Our obsession with tools leads us to design amazing tools based on stunning technologies, but very often we could do a better job at conceptually figuring out how a tool should work, we could spend more time thinking in terms of use cases versus technologies and develop tools further, instead of being satisfied with the first possible solution to a problem. Here are some of the ways I have been helping hundreds of organizations to develop better tools, by first improving the elements that become part of the use case in which a technology gets applied to a relevant problem:
Start with who . Tools are designed for a human to use them. Period. And this does not only apply to tools that humans apply to a problem directly. This also applies to tools that are designed to create other tools. As long as a human being needs to explain to another human being why he or she needs your tool, this tool is designed for a human being. I often hear from clients that innovation does not really happen in their industry because they are operating in a B2B versus a B2C environment. It does not matter. You are working and selling to human beings, so what you design has to appeal to them. Humans do not buy technologies; they buy tools they can justify and explain. If you help them with that by designing the arguments for the use case for your tool into the tool itself, you exponentially increase the likelihood of your tool being utilized.

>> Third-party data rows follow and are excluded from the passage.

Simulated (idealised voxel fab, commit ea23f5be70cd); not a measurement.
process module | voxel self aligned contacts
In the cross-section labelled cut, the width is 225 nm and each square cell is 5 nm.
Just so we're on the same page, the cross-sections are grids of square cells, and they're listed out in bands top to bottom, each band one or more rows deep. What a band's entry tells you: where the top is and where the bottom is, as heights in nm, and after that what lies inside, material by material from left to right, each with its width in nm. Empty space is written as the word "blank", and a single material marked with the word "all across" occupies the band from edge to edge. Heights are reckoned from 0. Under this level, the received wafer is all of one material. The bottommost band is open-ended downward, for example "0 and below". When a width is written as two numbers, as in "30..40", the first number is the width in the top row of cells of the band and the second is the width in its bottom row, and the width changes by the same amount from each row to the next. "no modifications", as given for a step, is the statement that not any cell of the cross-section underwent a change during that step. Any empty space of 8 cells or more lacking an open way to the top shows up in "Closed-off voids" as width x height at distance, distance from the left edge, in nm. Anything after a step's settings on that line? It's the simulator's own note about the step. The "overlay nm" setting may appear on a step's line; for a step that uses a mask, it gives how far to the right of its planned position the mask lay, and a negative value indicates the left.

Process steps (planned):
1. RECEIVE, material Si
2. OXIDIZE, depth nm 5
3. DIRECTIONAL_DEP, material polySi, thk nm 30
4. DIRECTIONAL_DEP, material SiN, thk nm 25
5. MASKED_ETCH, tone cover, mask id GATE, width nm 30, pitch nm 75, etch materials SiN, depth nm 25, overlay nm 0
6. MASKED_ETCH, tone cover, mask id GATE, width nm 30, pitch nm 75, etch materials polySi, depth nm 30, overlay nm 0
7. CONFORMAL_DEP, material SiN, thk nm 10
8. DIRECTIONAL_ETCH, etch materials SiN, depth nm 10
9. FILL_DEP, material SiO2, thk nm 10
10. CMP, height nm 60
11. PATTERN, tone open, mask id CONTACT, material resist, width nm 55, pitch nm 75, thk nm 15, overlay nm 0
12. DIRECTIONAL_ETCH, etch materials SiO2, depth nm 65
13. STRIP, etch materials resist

Serve purpose first . Do not lose track of why you are designing it in the first place. If your purpose is to help people connect in more meaningful ways with friends, but then keep users on your platform by distracting them with games, news and videos of puppies, you are working against your purpose despite fulfilling a different goal. Some platforms make you addicted to their social feed, but it does not help you to connect in more meaningful ways with other humans. The bigger a company gets, the more they are in danger of losing focus as to why they exist. Ultimately, they start abusing their power over users until a big backlash hits them, or when another platform starts serving the original purpose in a better, more functional, or less addictive way.
Follow the user . When you notice that your users start using your tool for a different, sometimes unintended, use case, stay true to your purpose but don’t try to change your users. Your tool did not solve the problem you had in mind, but instead your tool helped solve another problem. Whatever your user thinks is the most useful case for your tool is automatically the most useful case. Resist the urge to explain to your users to change the way they use your tool. Stanford’s Andrew Ng explains in his lectures the difference between a retailer that opens an online store and an Internet retail company by pointing out that the latter uses all possible ways it can to follow the user. Rigorous A/B testing on the platform ensures that it constantly follows whatever users want to do. If their habits or short-term needs change so does the platform. Offline retailers who go online usually do not go through this same process, because they are used to a much slower adaptation process since they are used to dealing with physical environments that are much harder to change. Think of a major retail store with two locations and an A/B test of the entrance door. Even if location A of the two retail locations generates more revenue, you do not know if this is because of the difference in the design of the entrance or something else, unless every other factor between the two locations is exactly the same (which is impossible). The online retailer can theoretically test several entrance pages on thousands of users individually, take the best ones, turn them into variations of the most successful entrance, test them all out, and within days have a statistically significant decision about which entrance generates more revenue. Due to the experimental environment and massive data capabilities online, the Internet retailer will simply know more accurately and precisely what to offer to follow the user wherever they go.